The UT Police Department increased their traffic safety enforcement along Robert Dedman Drive near the Law School and the Butler School of Music indefinitely on Monday.
The targeted enforcement began after police received complaints of speeding and drivers not yielding to pedestrians. During the first hour of enforcement, UTPD made 14 traffic stops, UTPD spokeswoman Noelle Newton Schrader said.
UTPD will only issue warnings this week, unless during the stop, officers find the driver has previous violations or does not have car insurance or registration, UTPD Corporal Jeffrey Corff said. Next week, UTPD will begin ticketing if the traffic violations persist.
“If we’re not getting a change in behavior then that may be another course of action to cite them next time,” Corff said.

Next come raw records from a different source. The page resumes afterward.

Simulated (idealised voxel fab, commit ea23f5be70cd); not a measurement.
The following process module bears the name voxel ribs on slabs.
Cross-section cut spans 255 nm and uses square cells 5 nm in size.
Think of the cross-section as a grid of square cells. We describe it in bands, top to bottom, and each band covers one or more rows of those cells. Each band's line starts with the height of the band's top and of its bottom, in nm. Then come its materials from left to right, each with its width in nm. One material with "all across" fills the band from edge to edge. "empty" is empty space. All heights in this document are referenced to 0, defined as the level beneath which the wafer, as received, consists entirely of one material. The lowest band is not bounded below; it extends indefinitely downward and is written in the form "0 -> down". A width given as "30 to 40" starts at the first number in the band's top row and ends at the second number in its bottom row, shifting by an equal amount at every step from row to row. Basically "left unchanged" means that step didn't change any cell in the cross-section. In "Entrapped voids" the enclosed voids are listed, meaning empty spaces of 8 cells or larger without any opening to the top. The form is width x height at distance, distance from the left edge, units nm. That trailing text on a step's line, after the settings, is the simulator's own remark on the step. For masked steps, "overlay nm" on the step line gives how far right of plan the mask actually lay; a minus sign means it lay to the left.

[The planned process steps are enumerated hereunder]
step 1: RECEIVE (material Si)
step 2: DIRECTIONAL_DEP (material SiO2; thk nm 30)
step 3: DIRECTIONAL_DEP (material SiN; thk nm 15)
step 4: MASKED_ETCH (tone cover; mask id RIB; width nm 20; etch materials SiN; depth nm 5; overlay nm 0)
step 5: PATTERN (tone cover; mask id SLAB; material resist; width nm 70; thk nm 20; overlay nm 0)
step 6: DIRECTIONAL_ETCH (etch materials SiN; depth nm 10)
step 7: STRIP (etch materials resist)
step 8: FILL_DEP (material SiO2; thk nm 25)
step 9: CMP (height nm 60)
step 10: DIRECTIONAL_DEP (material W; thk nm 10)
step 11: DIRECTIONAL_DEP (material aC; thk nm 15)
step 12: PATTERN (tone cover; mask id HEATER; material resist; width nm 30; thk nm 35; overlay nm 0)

Where previously the area of Robert Dedman Drive was part of the general campus patrol, it is now a targeted enforcement area and will have two to three police cars at a time.
Corff said UTPD wants to educate students, faculty, staff and campus visitors on the 15 mph speed limit on campus and make sure they are aware of pedestrians.
“Our enforcement strategy at this point is just education,” Corff said. “If you’re going 15 (mph) and reacting to somebody walking in front of you, there’s going to be a better chance for you to react and (for) people to be safe. If you’re going 30 or 35 (mph) through campus, it can be a much more dangerous situation.”
Trumpet performance junior Rebecca Ortiz said the crosswalk in between the Bass Concert Hall and the Butler School of Music is especially dangerous and it is good that UTPD is trying to enforce traffic rules.
“I think it’s not as safe as other usual crosswalks just because nobody knows the speed limit on that road,” Ortiz said. “(There are) all those cars parked (by that crosswalk) and you never see when a pedestrian is going to walk right out, and since people are going more than 15 (mph) and the pedestrian is just going to walk, it can be pretty dangerous.”
UTPD will have multiple patrol cars out on Robert Dedman Drive during the morning and evening rush hours for multiple weeks or even months until the issues have been resolved,
“We want to have a couple good days of education, making an abundance of traffic stops, having our presence out there so we’ll have two or three cars out there at a time with lights on, hopefully that will get people to slow down as well,” Corff said. “It makes people pay attention.”
Vocal performance junior Brigid Becker did not know the on-campus speed limit was 15 mph and said she thinks it is good UTPD is trying to enforce the speed limit more but that pedestrians also need to pay attention.
“I think in general around the school everyone needs to slow down,” Becker said. “Unfortunately, students like to jaywalk, and I’ve definitely been in a car that’s about to hit a kid that’s running around not on the crosswalks. I’ve also seen people almost get hit.”